Without doubt, steel is the strongest of all boatbuilding materials, and in a stregth/weigth basis is superior to wood, grp, or aluminum. 

Ordinary mild steels have typical tensile strengths of 3,500 to 4,200 kg/cm2 (50,000 to 60,000 psi) and typical yield strengths of 2,100 to 2,800 kg/cm2 (30,000 to 40,000 psi),which is to say they will sustain loads in that order before beginning to stretch or yield without returning to their original position. At the same time, they are very ductile and will elongate 30 to 40 percent before failure. Thus, a steel boat in a collision or cast ashore on rocks may sustain repeated loads or blows that would irretrievably shatter wood, fiberglass, or ferro-cement boats, and yet still be in floating condition when hauled off, though possibly with some bad dents. The high tensile steels are even stronger with typical yield points of 3,500 kg/cm2 (50,000 psi) or more, and ultimate tensile strengths of 5,000 kg/cm2 (70,000 psi) or better. Ductility, of course is less, but still greater than other materials. 
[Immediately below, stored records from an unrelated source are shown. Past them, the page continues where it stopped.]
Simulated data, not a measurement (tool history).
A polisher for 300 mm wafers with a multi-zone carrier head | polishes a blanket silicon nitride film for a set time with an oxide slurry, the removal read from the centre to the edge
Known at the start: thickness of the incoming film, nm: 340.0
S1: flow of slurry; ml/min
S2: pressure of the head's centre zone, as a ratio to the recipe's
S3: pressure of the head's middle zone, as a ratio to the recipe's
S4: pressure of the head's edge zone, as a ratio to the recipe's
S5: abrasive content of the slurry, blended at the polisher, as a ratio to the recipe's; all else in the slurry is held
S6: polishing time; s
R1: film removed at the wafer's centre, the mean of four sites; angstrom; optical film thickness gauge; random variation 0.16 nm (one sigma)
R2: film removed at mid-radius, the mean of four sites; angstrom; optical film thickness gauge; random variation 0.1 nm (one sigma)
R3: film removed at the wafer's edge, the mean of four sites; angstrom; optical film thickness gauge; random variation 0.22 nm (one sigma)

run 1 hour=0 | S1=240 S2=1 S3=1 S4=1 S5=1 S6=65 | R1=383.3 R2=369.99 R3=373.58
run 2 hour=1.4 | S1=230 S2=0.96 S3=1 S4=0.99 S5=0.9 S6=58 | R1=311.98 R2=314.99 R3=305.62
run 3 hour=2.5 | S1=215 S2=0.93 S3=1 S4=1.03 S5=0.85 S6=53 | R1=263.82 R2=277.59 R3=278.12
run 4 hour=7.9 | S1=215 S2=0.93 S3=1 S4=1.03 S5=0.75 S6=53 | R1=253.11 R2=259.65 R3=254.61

There are other measures of strength besides tensile strength. They are: (1) resistance to impact, (2) stiffness, (3) resistance to abrasion, and (4) fatigue. In all of these categories, steel is in the first rank. As already noted, a steel hull will survive grinding and collisions that would be fatal to other materials. Any vessel that is subject to the repetitive flexions of the sea, is subject to fatigue. Fatigue failure generally starts as a small crack, which can then progress rapidly. The fatigue strength of most materials is usually in direct proportion to their ultimate tensile strength. Wood is not particularly prone to fatigue but its fastenings are. Some of the disastrous cracks and splits that occur in fiberglass hulls are in fact fatigue failures. 

Weight


----------



## Jeff_H (Feb 26, 2000)

This is an interesting site and they are right that steel really looks good on a PSI (Per Square Inch) basis. Glass fibers only have about 80% of the tensile strength of steel and Wood only have about 10% of the tensile strength of steel when taken on a PSI basis. 

BUT when you factor in the relative weights so that you are comparing materials on a pound for pound basis, fiberglass has 4 times greater bending strength and Cored fiberglass has 7 times the bending strength and a fir/cedar cold molded section has a 16 times greater bending strength. If you add a couple laminations epoxy/kevlar to the outlayups, you far exceed the sheer and abrasion resistance of a typical steel section and you end up with a much stiffer, stronger in bending and slightly greater sheer resistant section than a steel section of the same weight. I think that they have spouted the usual "Steel if tougher" mantra without actually running the numbers on a pound by pound basis. They have also glossed over the loss of strength in steel once it has exceeded its yield point. (i.e. been bent)


They are correct that wood has tremendous fatigue resistance but the conventional means of building with wood can result in fatique failures of the fastenings. One of the biggest advantages of cold molded construction is that it pretty much eliminates fastenings and flexure in areas where fatique is possible. They are also correct that fatigue can be a real problem in fiberglass boats and that fatigue is particularly a problem in early fiberglass boats where there is a much higher degree of flexure and there was a poorer handling of resins and fabrics. 

Jeff


----------